Velvet Sky has leased two Boeing 737s from Aergo as it embarks on an expansion plan following its acquisition last month by Excalibur Aerospace. As its fleet grows, Velvet Sky aims to open up new routes in Africa.
Business Report said that Velvet Sky has already leased a DC9 in addition to its 148-seat Boeing 737. The newspaper cited Gary Webb, Velvet Sky’s chief operating officer, as saying that two additional Boeing 737s had been ordered from Aergo. Aergo is a private leasing company based in Dublin, Ireland, that opened an office in Johannesburg in February.
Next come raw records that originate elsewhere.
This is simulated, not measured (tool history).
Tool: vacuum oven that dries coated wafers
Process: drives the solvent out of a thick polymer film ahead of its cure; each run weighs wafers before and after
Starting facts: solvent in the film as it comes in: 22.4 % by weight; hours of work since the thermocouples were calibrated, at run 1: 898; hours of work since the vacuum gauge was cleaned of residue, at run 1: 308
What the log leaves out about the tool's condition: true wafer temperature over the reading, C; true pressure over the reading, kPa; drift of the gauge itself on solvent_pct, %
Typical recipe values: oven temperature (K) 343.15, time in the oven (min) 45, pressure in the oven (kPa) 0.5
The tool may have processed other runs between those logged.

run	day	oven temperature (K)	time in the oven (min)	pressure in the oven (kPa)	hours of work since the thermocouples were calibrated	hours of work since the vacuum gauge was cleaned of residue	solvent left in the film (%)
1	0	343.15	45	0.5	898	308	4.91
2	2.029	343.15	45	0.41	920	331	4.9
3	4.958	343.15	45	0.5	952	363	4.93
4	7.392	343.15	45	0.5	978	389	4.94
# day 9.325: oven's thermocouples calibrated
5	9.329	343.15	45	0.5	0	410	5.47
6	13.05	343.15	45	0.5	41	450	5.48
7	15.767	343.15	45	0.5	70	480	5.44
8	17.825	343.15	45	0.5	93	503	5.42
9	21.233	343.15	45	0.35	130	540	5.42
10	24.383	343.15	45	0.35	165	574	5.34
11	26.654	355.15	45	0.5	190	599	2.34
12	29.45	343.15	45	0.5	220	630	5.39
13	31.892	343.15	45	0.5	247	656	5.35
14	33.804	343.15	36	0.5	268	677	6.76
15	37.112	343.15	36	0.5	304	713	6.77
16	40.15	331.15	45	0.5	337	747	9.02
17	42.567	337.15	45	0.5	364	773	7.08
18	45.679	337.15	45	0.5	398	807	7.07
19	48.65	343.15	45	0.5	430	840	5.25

“We intend operating three Boeing 737 aircraft when we are at full strength. But as a new company we are adopting a prudent approach for now, and we will be phasing in our other two planes,” CEO Cecil Reddy said at the airline’s launch in March. Christo Kok, head of Airgo in South Africa, said that Velvet Sky could ultimately lease between six and eight aircraft.
The expansion comes as the airline sees rapid expansion of the local airline market following the global recession. Pillay told Business Report that the airline expected to benefit from an estimated 6% growth in the market. Webb said that the airline’s passenger loads were “above expectations” at more than 70%.
Velvet Sky has plans to expand to other African countries when it has a larger fleet – something competing airlines like 1Time and Kulula have done.
Velvet Sky launched on March 22 with an inaugural flight between OR Tambo International and King Shaka International. The carrier is plying the ‘golden triangle’ between Johannesburg, Durban and Cape Town. It currently offers three flights a day between Cape Town and Johannesburg and two flights a day between Johannesburg and Durban.
Velvet Sky was sold to Excalibur Aerospace by parent company Macdonald Holdings, only three months after the airline first took to the skies.
“Excalibur Aerospace will no doubt continue to grow the business through their service-oriented approach, expansion plans into Africa and commitment to providing affordable air travel to South African commuters,” Reddy said at the time. “Selling our stake was a business decision to rather focus on our core business at Macdonald Holdings, which is largely in the steel and engineering sector.”
Velvet Sky’s main routes between Cape Town, Johannesburg and Durban are currently served by almost all of South Africa’s biggest existing airlines, which include Kulula, Mango, 1Time, South African Express, South African Airlink and British Airways. Velvet Sky is competing directly with the likes of low cost brands such as Mango, Kulula and 1Time.
Further competition could come in the form of Santaco Express, a low cost airline based in Bhisho in the Eastern Cape, which is being set up by the South African National Taxi Council (Santaco). It will operate aircraft from AirQuarius and offer tickets at between R500 and R600 for a flight between Cape Town and Durban.
Low cost carriers have made big inroads into the air travel market and are taking a large market share held by bigger, better established companies like South African Airways and British Airways. For example, low cost carrier 1Time saw a 6.7% increase in passenger numbers between 2009 and 2010, up from 1.8 million to 1.921 million. In December 2010 low cost airline Mango took over all Durban to Cape Town flights from its South African Airways (SAA) parent as SAA was losing market share in this competitive area. According to Mango CEO Nico Bezuidenhout, there has been a big shift away from premium airlines towards low cost carriers, in line with international trends.
However, new entrants face stiff competition, according to Stuart Cochrane, who is executive manager of Comair (which manages Kulula and British Airways in South Africa). He warns that the Johannesburg-Durban-Cape Town route is oversaturated and not up to more competition.
According to British Airways marketing director Heidi Brauer, increased competition in the industry is ‘healthy’ but she added that the airline market is a difficult industry to be in as margins are very thin. According to IATA, the average airline profit margin stands at just 1.5%, which, together with the increase in the oil price, will resulting a challenging year for airlines.
The International Air Traffic Association (IATA) earlier this year predicted that strong growth and high oil prices will balance each other out in Africa, resulting in airlines on the continent breaking even this year.